Erik Eckholm, New York Times
Friday, October 29, 2004
The FBI is investigating whether the Army's handling of a large Iraq contract with Halliburton Co. violated procurement rules, according to lawyers for an Army official who made the charges of improprieties.
FBI agents have requested an interview with the official, Bunnatine Greenhouse, the chief of contracting with the Army Corps of Engineers, on her allegations regarding a 2003 contract with Halliburton to repair Iraqi oil fields, her lawyer, Michael Kohn, said Thursday.

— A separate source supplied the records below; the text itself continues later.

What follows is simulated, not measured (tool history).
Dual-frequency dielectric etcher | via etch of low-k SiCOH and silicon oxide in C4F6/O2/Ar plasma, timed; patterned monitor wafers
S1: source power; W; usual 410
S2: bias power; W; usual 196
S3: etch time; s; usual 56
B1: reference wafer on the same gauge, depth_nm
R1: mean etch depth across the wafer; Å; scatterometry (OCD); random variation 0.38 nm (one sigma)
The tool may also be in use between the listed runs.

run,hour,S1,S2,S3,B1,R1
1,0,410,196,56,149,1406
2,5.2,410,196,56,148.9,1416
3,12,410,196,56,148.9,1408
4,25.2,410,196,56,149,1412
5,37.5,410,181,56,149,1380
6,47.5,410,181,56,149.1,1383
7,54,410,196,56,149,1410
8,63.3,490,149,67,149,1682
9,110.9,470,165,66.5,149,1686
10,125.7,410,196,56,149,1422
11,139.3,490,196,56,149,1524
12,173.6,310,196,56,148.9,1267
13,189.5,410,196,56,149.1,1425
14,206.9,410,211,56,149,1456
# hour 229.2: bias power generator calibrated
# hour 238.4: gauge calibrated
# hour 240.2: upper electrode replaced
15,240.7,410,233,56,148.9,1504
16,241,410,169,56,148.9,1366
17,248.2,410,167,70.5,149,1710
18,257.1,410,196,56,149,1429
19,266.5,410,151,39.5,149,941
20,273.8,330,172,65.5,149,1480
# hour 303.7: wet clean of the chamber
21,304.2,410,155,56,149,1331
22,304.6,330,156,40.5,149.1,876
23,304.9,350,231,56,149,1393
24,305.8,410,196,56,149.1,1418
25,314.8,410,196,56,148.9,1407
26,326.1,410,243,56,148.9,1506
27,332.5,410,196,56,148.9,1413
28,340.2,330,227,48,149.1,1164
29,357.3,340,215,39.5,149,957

Greenhouse, in an Oct. 21 letter to the acting Army secretary, charged that officials had shown favoritism toward Halliburton, the Houston-based conglomerate formerly led by Vice President Dick Cheney, in the awarding and oversight of the oil contract.
She also complained that the Corps of Engineers ignored her objections to a decision to award Halliburton a lucrative contract extension to provide logistical support to U.S. soldiers in the Balkans, the Los Angeles Times reported today.
Greenhouse also said officials at the Army Corps of Engineers had tried to remove her as chief contract monitor after she persistently raised questions about Halliburton contracts. The Army says it has referred her letter to the Pentagon's inspector general for review.
The oil contract was awarded in early 2003 without competition to the Halliburton subsidiary Kellogg Brown & Root, as the U.S.-led invasion of Iraq began, and was initially for five years and worth up to $7 billion.
Greenhouse argued that if the press of war required granting an award without competition, its duration should be restricted to one year. After a public outcry over the large contract with Halliburton, the Pentagon did cut short the agreement after less than a year and $2.4 billion in expenditures and put the remaining work out for bid.
One aspect of the company's performance -- the importation of high- priced fuels into Iraq soon after the invasion -- had already attracted the attention of Pentagon auditors, who say the government may have been overcharged by $61 million.
The FBI has been investigating those charges and has collected documents from Washington, D.C., and Texas offices of the Army Corps of Engineers as well as from KBR.
It is unclear whether the decision to question Greenhouse reflects an expansion of the criminal inquiry on fuel charges into the broader allegation of favoritism in the initial award. One of Greenhouse's charges relates to the narrower issue: She said in her letter that the Corps of Engineers issued a waiver calling those fuel costs reasonable without her knowledge or assent, which she says was legally required.
The Corps of Engineers circumvented Greenhouse again on Oct. 8 when it awarded Halliburton the $165 million contract extension in the Balkans without the competitive bidding designed to protect U.S. taxpayers, the Los Angeles Times reported.
The final approval did not carry Greenhouse's signature, as normally required by contracting regulations. Instead, it was signed by her assistant, Lt. Col. Norbert Doyle, according to documents obtained by the Los Angeles Times.
Greenhouse's lawyers said Thursday their client will cooperate but that she wants whistle-blower protection against Pentagon retaliation.
"I think it (the FBI interview request) underscores the seriousness of the misconduct, and it also demonstrates how courageous Ms. Greenhouse was for stepping forward," Kohn said.
FBI spokesman Bill Carter refused to comment, saying that the agency never confirms or denies the existence of ongoing investigations.
Halliburton spokeswoman Wendy Hall said Thursday that the company has cooperated fully with the Justice Department and the Army Corps of Engineers as they investigate the fuel-importation issue. The company has denied any wrongdoing, saying it paid what was necessary in an emergency situation. Hall said it was her understanding that any document seizures were related to the fuel inquiry.
"We have disclosed the U.S. attorney's investigation into the fuel issue in our public filings," she said.
Hall denied Greenhouse's suggestion that the company received unjustified favors when the oil contract was first granted. "The old allegations have once again been recycled, this time one week before the election," she said.
Cheney spokesman Kevin Kellems, asked if investigators had contacted the vice president or his office about the contracts, said they had not.
Democrats have tried to make Halliburton an election-year issue, and vice presidential candidate John Edwards quickly seized on this latest development. "Good people came forward to tell the truth about these contracts because they -- like the American people -- know that the administration's special treatment of Halliburton was wrong," Edwards said in a statement.